How do they verify that a host can actually store all of the data?

Taek · on July 16, 2019

Ajedi32 is not correct.

Data is verified probabilistically on the Sia network. The blockchain has access to the Merkle root of the data that the host is supposed to be storing. The blockchain will request that the host provide a 64 byte segment of the data (chosen randomly) along with a Merkle proof that the data is part of the Merkle root.

If the host can provide the data and the proof, the host is rewarded as though they've demonstrated that they have all of the data. If the host cannot provide those 64 bytes along with a proof, the host is punished as though they are not storing any of the data.

brokenmachine · on July 17, 2019

How often are they queried, and what percentage of the payment is the punishment?

A bad host could only store, say, 1/3 of the data that they say they are, and play the odds that they are storing the requested random chunk.

b_tterc_p · on July 17, 2019

How does punishment work? What stops one bad actor from agreeing to collect infinite data from a variety of sources and tanking both the trust and profitability of data hosts?

Also what about bandwidth constraints on the host end

Taek · on July 17, 2019

When a host agrees to accept data, they put up out-of-pocket money. This makes it expensive for a bad actor to accept an infinite amount of data, as each piece of data requires more collateral to be put forward by the host.

Before a renter creates a contract with a host, the renter will perform some measurements on the host and determine if the host is suitable. A renter in China will chose different hosts than a renter in the US, because the latencies and throughputs of each host will be different.

b_tterc_p · on July 17, 2019

Is there somewhere I can read about the punishments in more detail? E.g. how often the quizzes are, what the penalty is for getting it wrong / not being available for the answer?

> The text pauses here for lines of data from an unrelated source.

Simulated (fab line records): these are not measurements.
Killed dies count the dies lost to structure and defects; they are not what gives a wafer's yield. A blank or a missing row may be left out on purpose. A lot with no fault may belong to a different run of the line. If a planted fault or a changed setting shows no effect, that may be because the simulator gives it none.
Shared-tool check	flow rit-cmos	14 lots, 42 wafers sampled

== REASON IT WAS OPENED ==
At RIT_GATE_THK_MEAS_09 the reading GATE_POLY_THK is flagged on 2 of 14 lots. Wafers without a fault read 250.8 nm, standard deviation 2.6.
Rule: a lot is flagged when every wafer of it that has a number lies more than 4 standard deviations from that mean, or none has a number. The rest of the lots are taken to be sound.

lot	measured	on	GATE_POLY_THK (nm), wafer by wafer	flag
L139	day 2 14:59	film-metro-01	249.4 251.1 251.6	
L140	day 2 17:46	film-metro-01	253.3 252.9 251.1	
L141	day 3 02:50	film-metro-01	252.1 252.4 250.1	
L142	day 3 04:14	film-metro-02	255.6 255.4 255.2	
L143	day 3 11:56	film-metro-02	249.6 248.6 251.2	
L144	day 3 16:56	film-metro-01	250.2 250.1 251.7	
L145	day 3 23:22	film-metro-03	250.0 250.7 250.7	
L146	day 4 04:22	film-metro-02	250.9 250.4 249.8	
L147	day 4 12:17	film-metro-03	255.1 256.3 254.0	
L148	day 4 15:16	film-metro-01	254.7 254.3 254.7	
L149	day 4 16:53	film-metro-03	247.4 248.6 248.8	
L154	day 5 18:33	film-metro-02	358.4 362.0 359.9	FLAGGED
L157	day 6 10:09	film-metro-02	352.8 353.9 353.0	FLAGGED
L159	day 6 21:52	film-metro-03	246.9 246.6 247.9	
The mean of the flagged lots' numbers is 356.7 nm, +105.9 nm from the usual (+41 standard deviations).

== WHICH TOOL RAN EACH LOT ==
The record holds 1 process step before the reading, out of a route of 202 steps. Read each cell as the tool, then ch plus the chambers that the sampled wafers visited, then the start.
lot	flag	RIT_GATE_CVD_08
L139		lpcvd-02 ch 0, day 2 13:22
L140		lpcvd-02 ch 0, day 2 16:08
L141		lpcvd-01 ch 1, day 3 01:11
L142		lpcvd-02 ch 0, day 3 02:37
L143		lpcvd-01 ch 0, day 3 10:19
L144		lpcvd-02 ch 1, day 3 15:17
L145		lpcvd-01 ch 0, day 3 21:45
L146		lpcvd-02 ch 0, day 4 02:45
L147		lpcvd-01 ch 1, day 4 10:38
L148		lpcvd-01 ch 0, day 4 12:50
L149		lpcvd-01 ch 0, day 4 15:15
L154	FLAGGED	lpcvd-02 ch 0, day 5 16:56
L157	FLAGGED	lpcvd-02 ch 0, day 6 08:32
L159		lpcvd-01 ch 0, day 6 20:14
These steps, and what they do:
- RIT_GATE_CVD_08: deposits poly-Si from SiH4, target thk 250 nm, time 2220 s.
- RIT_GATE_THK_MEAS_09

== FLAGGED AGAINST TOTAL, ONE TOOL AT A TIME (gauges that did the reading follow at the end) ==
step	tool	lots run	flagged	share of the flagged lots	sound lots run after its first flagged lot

Ajedi32 · on July 16, 2019

If I recall correctly, the client pre-computes hashes of random fragments of each file then "quizzes" the hosts on that information periodically. If they're not actually storing a copy of the data, they won't be able to compute the resulting hash. (I may be misremembering some of the details, but I believe that's how it works in principle.)

b_tterc_p · on July 19, 2019

What if the client lies about the pre computed hash quizzes?